However, there are several disadvantages of using this process. Both of the starting compounds, PMD (a natural product derived from limonene) and olivetol (another natural product that may be derived from olives or lichens), are very reactive compounds. The process, therefore, typically requires using a lot of these compounds for industrial manufacturing. In addition, because of multiple alkylation centers, the reaction produces by-products, such as abnormal-CBD and so-called “bis-adducts.” Furthermore, the process requires labor-intensive chromatographic purification of CBD, resulting in a low overall yield and a time-consuming laborious process.
Accordingly, there is a need in the art for improved methods of manufacturing cannabinoids such as CBD and CBDV.
In one embodiment, the invention provides a method of manufacturing cannabidiol (CBD) comprising the following steps:
a) reacting p-mentha-2,8-diene-1-ol (PMD) with 6-carboxymethyl olivetol (CMO) and a catalyst (preferably, boron trifluoride (BF3)-etherate) in the presence of an organic solvent to produce (1′R,2′R)-methyl 2,6-dihydroxy-5′-methyl-4-pentyl-2′-(prop-1-en-2-yl)-1′,2′,3′,4′-tetrahydro-[1,1′-biphenyl]-3-carboxylate (CMCBD);
b) distilling CMCBD to purify it via thin film evaporation;
c) reacting the distilled CMCBD with water, methanol and sodium hydroxide to produce CBD; and
d) purifying the CBD from step (c) to obtain a purified CBD.
In a preferred embodiment, the purifying of CBD in step (d) is performed via crystallization to obtain a crystallized CBD.
In a preferred embodiment, the molar ratio of PMD to CMO in step (a) is from 1:1 to 10:1.
Preferably, PMD is in at least a 30% molar excess compared to CMO.
In another preferred embodiment, step (a) is carried out at a temperature from 10° C. to 30° C.

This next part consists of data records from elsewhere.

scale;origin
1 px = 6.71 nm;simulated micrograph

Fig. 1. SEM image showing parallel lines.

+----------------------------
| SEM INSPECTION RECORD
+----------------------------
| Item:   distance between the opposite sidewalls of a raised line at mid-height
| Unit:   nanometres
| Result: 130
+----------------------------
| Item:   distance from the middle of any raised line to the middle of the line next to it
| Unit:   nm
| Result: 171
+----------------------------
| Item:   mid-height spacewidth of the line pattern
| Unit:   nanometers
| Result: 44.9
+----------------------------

In one embodiment, the organic solvent in step 1 is selected from dichloromethane, ethyl acetate, chloroform, methyl tert-butyl ether, cyclohexane, toluene, ethyl alcohol, methyl alcohol, isopropyl alcohol, n-butyl alcohol, tetrahydrofuran, dioxane, dimethylformamide, dimethyl sulfoxide, dimethylacetamide, methyl tert-butyl ether, cyclohexane, water and mixtures thereof.
In another embodiment, the distilled CMCBD obtained in step (b) has a purity of at least 95%.
In another embodiment, step (b) is carried out at a temperature from 70° C. to 170° C.
In one embodiment, the molar ratio of CMCBD and water in step (c) is from 1:1 to 1:100.
In another embodiment, the molar ratio of methanol and sodium hydroxide in step (c) is from 1:1 to 1:100.
In a preferred embodiment, step (d) does not include chromatography purification, and therefore is a non-chromatographic process.
In one embodiment, step (d) comprises using hexane and/or pentane as a crystallization solvent.
In another embodiment, the crystallized CBD obtained in step (d) has a purity of at least 99%.
In one embodiment, the crystallized CBD obtained in step (d) has the following crystal size distribution: between 250 μm and 1000 μm, with average size being 500 μm.
The invention also provides a crystallized CBD manufactured by the method of claim 1.
In one embodiment, the invention provides a method of manufacturing cannabidivarin (CBDV) comprising the following steps:
a) reacting p-mentha-2,8-diene-1-ol (PMD) with 6-carboxymethyl divinarol (CMD) and a catalyst in the presence of an organic solvent to produce (1′R,2′R)-methyl 2,6-dihydroxy-5′-methyl-4-propyl-2′-(prop-1-en-2-yl)-1′,2′, 3′,4′-tetrahydro-[1, 1′-biphenyl]-3-carboxylate (CMCBDV);
b) distilling CMCBDV to obtain a distilled CMCBDV;
c) reacting the distilled CMCBDV with water, methanol and sodium hydroxide to produce a CBDV; and
d) purifying the CBDV from step (c) to obtain a purified CBDV.
In an embodiment, the purifying of CBDV in step (d) is performed via crystallization to obtain a crystallized CBDV.
The compounds are (1′R,2′R)-methyl 2,6-dihydroxy-5′-methyl-4-pentyl-2′-(prop-1-en-2-yl)-1′,2′,3′,4′-tetrahydro-[1,1′-biphenyl]-3-carboxylate and (1′R,2′R)-methyl 2,6-dihydroxy-5′-methyl-4-propyl-2′-(prop-1-en-2-yl)-1 ‘,2’,3′,4′-tetrahydro-[1, 1′-biphenyl]-3-carboxylate and can be referred to as CMCBD and CMCBDV, respectively, throughout the application.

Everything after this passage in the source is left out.